Before we headed out, Bob had to get a photo with the house dog, Newton. This was another plus I looked for online. Anyone advertising a B&B dog or cat went up a couple notches in my book. Made Inn Vermont had two of the most friendly cats ever and Newton was clearly a favorite among guests.
We met a few other guests at breakfast our last morning and got a few good recommendations for our stay in Boston while exchanging stories of where we had been and where we were headed for hiking that day.

I did not manage to get a photo of The Acacia House, our home for one night in Bar Harbor, Maine. It was a quick stay, but chosen for the award-winning breakfasts we had read about online. And yes, my omelet stuffed full of goat cheese was pretty darn amazing. It was also right in the center of town, which made walking to the shops and restaurants on the water a breeze. 

The last four nights of our trip were split between staying with gracious friends in Maine and 2 nights at the Sheraton Boston (what can I say, the rate was decent and I figured we might be ready for a B&B Break).

All in all, the research paid off - we went four for four in great B&B experiences. How about you, do you have any must-stops from your travels? Or maybe horror stories from not so pleasant experiences? Do tell.

Monday, October 14, 2013

Yarn Ball Overload

One of my goals for the year was to do something with the 150 yarn balls I made for our wedding centerpieces.
I am keeping one centerpiece in tact for memory's sake, but the rest have been staring at me from their bin for the last 14 months. Wow, has it really been 14 months?
Last fall, I took a Pinterest Project that was meant for the leftover styrofoam balls I had - just a few - and made a couple felt owls for my nieces. I tried out the same project on one of the large, yellow yarn balls and found it to be pretty cute.
This weekend, in anticipation for my aunt's upcoming craft fair, I churned out another 6 in various felt color combinations for her to try to sell. And if they don't sell, well, I suppose I'll have a little collection to display next year!

So how else can I get rid of these yarn balls? I sold some at our recent yard sale up in Madison, but did not get rid of as many as I would have liked. (I had a vision of someone walking up and saying, "I'll give you $20 for the whole bin!"). I haven't tried craigslist yet, but not sure they are something you would purchase without actually seeing them.
I typed "yarn balls" into Pinterest and found a few more ideas that are striking my fancy. I should note that these aren't true yarn balls - the inside is just a styrofoam ball and the yarn is not criss-crossed all over, so mine would certainly have their own look no matter which project I tried out, UNLESS I used leftover yarn to create the criss-cross look after the fact. . .hmmm. . . .

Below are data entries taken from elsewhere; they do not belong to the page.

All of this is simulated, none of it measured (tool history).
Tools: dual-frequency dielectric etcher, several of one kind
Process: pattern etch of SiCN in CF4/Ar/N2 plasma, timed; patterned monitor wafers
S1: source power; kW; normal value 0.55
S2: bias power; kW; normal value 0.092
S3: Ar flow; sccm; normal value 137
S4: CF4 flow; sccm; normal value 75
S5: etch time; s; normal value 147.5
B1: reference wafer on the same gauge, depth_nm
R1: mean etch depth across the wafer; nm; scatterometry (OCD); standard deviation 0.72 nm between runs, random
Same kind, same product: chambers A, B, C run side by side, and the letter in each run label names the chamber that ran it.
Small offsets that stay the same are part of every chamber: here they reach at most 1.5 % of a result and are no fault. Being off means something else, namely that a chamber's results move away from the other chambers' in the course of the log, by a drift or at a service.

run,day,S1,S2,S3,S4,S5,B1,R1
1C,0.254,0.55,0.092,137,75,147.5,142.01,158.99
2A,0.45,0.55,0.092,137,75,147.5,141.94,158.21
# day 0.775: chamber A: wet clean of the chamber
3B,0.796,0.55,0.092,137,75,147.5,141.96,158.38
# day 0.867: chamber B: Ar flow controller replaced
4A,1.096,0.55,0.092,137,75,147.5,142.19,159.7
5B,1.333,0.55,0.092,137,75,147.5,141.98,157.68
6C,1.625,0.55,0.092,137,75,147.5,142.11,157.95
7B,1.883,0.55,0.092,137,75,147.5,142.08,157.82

First up, I liked the look of this wreath. I went through a wreath phase a couple years ago (check out these I gave as baby shower and halloween gifts). 
photo source
A homemade mobile down the road if we ever needed a nursery could be a cute option. Although as I stare up at our ceiling seventeen feet above me, I wonder about the logistics of hanging a simple mobile. . . .
photo source
What do you think I should do with the rest?

Monday, October 7, 2013

11 Days in New England

Vacations are something that are near and dear to my heart. I try to do a small trip and a big trip each year. Small trips have included long weekends in Nashville, New York and - this year - Washington D.C. Big trips used to be tied to work travel and took me to Istanbul, Poland and Greece among others. Bob and I have picked up the slack from my lack of international work trips as of late and have headed to Egypt, Italy and Belize over the last couple years. This fall, I took a hint from the fact that I had been to nearly as many countries as states of America and we decided to focus on a domestic trip.

And what a domestic trip it was. Seeing the leaves of New England in the fall has been on my list for quite some time, so we planned out a road trip itinerary that took us through Vermont, New Hampshire, Maine and Boston over an 11 day stretch in late September.
I'll be writing about the food, the Bed & Breakfasts and the culture over a few posts so stay tuned for the full details.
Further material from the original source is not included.